Hearings

As some of you are aware, there are three committees in the House of Representatives that are conducting…hearings…purporting to investigate President Donald Trump with a view to impeach him over this or that Progressive-Democrat-perceived peccadillo, or simply to keep the smear alive after the failure of the Mueller investigation in order to prejudice the 2020 Presidential and Congressional (and down ballot) elections.

As you also are aware, these committees are conducting their hearings in secret, behind closed doors, doors that are so tightly sealed that Republican members of one of the three committees are barred from any of the other committees’ hearings.

But they’re not that tightly sealed; varied news outlets routinely publish what they claim are excerpts from those hearings.  That brings me to a couple of questions.

One is, what are the sources for those things the news outlets publish? The hearings are, after all, secret. Or so the Progressive-Democrat committee chairmen claim.  No news outlet will identify any of its sources.  This is an old question.

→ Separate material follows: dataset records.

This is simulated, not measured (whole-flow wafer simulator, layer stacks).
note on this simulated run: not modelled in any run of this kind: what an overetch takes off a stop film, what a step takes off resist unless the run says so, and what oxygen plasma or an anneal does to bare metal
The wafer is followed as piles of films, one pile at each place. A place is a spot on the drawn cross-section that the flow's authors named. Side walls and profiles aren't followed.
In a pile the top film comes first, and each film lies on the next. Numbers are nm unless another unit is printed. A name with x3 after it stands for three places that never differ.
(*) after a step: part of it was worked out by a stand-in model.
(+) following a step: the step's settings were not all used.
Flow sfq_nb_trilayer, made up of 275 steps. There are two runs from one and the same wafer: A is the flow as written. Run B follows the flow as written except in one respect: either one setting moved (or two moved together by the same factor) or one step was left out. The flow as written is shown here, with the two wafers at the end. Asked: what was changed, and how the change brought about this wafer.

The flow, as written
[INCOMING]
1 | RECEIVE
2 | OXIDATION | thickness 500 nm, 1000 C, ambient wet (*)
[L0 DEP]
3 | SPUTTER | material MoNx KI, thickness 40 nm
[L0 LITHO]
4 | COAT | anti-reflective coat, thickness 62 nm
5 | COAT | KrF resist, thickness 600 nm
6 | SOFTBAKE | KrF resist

Another question is why the news outlets are so incurious about the existence of the leaks? Do they really not care about the lack of integrity the Progressive-Democrat-controlled committees demonstrate with their leaks?

These committees seem to be running Star Chamber inquisitions rather than serious investigations.

Yes and No

Progressive-Democratic Party Presidential candidate and Senator Elizabeth Warren (D, MA) wants to break up Facebook, and in the meantime, she wants Facebook to shut down free speech the speech of those of whom she disapproves—especially political ads posted to Facebook (for a fee charged by Facebook) by Republicans and Conservatives.  Zuckerberg’s response?

Facebook’s vice president of global affairs and communications Nick Clegg wrote that the company does not believe its role is to “prevent a politician’s speech from reaching its audience and being subject to public debate and scrutiny.”

Warren is, of course, angrified that a mere business won’t submit to her bidding, and so she tried to expose Facebook’s arrogance:

She taunted the company by submitting a false ad of her own claiming that Facebook CEO Mark Zuckerberg had endorsed Mr. Trump “to see if it’d be approved.” It was.

Of course it was. It was a political ad, by Warren’s design.  It also was not a false ad; it told the truth. The truth wasn’t that Zuckerberg had become a Trump supporter; that was obvious parody.  No, the thing that made the ad a true one was Warren’s own statement, early on in her parody, that her claim regarding the new Zuckerberg-Trump palsiness was itself false, its purpose being to show Facebook’s penchant for running false political advertisements solely to take money to promote lies.

(Given Warren’s own penchant for lying for her personal gain, that last is especially parodical.)